Managh v Morrison (Dandelion Limited) HC Napier CIV-2009-441-000522

Case

[2011] NZHC 1357

5 August 2011

No judgment structure available for this case.

IN THE HIGH COURT OF NEW ZEALAND NAPIER REGISTRY

CIV-2009-441-000522

UNDER  The Companies Act 1993 and Property Law

Act 2007

IN THE MATTER OF     The liquidation of Dandelion Limited

BETWEEN  JOHN FRANCIS MANAGH AS LIQUIDATOR OF DANDELION LIMITED (IN LIQUIDATION) Applicant

AND  CHRISTOPHER WILLIAM MORRISON

& GREGORY MICHAEL MORRISON AS THE TRUSTEES OF THE C W MORRISON FAMILY TRUST

First Defendants

AND  CHRISTOPHER WILLIAM MORRISON

& PETER CLENNELL FENWICKE AS THE TRUSTEES OF THE C W MORRISON 1996 BUSINESS TRUST Second Defendants

Appearances: K P Sullivan for Applicant

M Kelly for Defendants

Judgment:      5 August 2011 at 5:00 PM

JUDGMENT OF COURTNEY J

Solicitors:           Nowland Gordon & Associates, P O Box 70, Wellington 6011

Fax: (04) 499-5181

Counsel:             K P Sullivan, P O Box 5817, Wellington 6145

Fax: (04)499-4059
M Kelly, P O Box 5844, Wellesley Street, Auckland

Fax: (09) 377-0361

MANAGH V MORRISON HC NAP CIV-2009-441-000522 5 August 2011

[1]      On  11  July  2011  I  delivered  a  decision  in  which  I  determined  that  the assignment of a cause of action by a company (Dandelion Ltd) a year before its liquidation was a voidable transaction for the purposes of s 292 of the Companies Act 1993.  The liquidators had also sought, in the alternative, a declaration under the Property Law Act 2007 that the assignment was a nullity.  Because of the shortness of time available to me and my conclusion in relation to s 292 of the Companies Act

1993, I did not go on to consider that alternative application.

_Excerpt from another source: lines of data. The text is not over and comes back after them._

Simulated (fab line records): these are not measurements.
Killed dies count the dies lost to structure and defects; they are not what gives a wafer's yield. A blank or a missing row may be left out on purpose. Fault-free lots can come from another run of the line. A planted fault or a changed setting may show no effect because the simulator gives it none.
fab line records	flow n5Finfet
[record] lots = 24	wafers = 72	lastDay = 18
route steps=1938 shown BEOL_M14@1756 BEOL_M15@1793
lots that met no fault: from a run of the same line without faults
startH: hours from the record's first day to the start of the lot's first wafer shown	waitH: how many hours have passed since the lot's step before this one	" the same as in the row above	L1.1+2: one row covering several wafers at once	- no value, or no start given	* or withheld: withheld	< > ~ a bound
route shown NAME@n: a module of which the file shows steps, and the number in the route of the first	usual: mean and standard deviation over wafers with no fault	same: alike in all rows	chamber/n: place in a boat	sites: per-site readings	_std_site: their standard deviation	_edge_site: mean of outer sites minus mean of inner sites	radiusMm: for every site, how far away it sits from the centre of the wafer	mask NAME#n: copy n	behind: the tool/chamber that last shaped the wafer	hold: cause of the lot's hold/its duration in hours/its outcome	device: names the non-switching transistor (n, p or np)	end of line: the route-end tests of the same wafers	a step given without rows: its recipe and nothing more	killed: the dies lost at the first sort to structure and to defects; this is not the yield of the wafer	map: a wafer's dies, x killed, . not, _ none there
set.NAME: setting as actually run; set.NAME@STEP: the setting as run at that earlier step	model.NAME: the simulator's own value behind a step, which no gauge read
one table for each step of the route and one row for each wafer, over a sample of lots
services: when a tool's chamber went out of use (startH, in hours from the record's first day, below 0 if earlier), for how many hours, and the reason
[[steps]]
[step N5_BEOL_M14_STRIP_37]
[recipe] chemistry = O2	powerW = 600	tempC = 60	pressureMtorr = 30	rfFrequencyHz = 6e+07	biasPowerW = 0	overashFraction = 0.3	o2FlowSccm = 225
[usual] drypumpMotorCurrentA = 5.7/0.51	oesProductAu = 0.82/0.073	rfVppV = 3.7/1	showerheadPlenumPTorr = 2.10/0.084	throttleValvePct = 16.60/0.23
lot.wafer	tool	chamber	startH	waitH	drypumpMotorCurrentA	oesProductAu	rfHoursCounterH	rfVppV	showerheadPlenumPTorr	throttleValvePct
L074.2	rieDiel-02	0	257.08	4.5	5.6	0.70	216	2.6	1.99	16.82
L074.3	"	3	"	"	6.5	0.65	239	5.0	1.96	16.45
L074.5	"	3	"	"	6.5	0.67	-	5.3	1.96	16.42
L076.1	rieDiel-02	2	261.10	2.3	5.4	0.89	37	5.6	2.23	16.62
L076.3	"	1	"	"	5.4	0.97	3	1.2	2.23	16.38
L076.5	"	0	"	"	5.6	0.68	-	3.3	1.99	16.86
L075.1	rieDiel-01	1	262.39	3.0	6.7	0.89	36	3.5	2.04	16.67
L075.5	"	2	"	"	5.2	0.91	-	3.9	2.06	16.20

[2]      The defendants have now sought to have me recall my judgment on the ground that I also failed to deal with their cross-application for leave to apply under s

284 for directions.  The defendants wish to appeal my decision and seek to have both matters dealt with in the same judgment.  The liquidator was opposed to the recall of the judgment but indicated that if it was to be recalled, then the issue of costs should also be determined.

[3]      The  time  for  appealing  the  judgment  will  expire  in  a  few  days.    One (attractive) option was to deal with the defendants’ application for leave to apply for directions in a separate judgment but Mr Kelly, for the defendants, resisted this. Both defendants are trusts controlled by Christopher Morrison who is bankrupt and anxious to avoid unnecessary expenditure such as the substantial filing fee which would be required on a separate appeal.

[4]      There is provision for the recall of a judgment under r 11.9 of the High Court Rules.    It  is,  however,  a step  that  is  not  taken  lightly and  usually only in  the circumstances recognised in Horowhenua County v Nash (No 2).[1]     One of those circumstances is where, for some very special reason, justice requires that the judgment be recalled.   I note that in at least one previous case this ground was regarded as a ground of recall where the Judge had failed to deal with an issue raised

at the hearing.[2]

[1] Horowhenua County v Nash (No 2) [1968] NZLR 632 at 633.

[2] Brake v Boote HC Christchurch M286/89, 27 March 1991.

[5]      I an conscious that my decision in this case was given under time constraints and it is unnecessary and unfair for my omission to cause further cost and inconvenience to the parties.

[6]      I therefore make an order recalling the judgment.  A fresh judgment covering the additional issues will be delivered as soon as possible.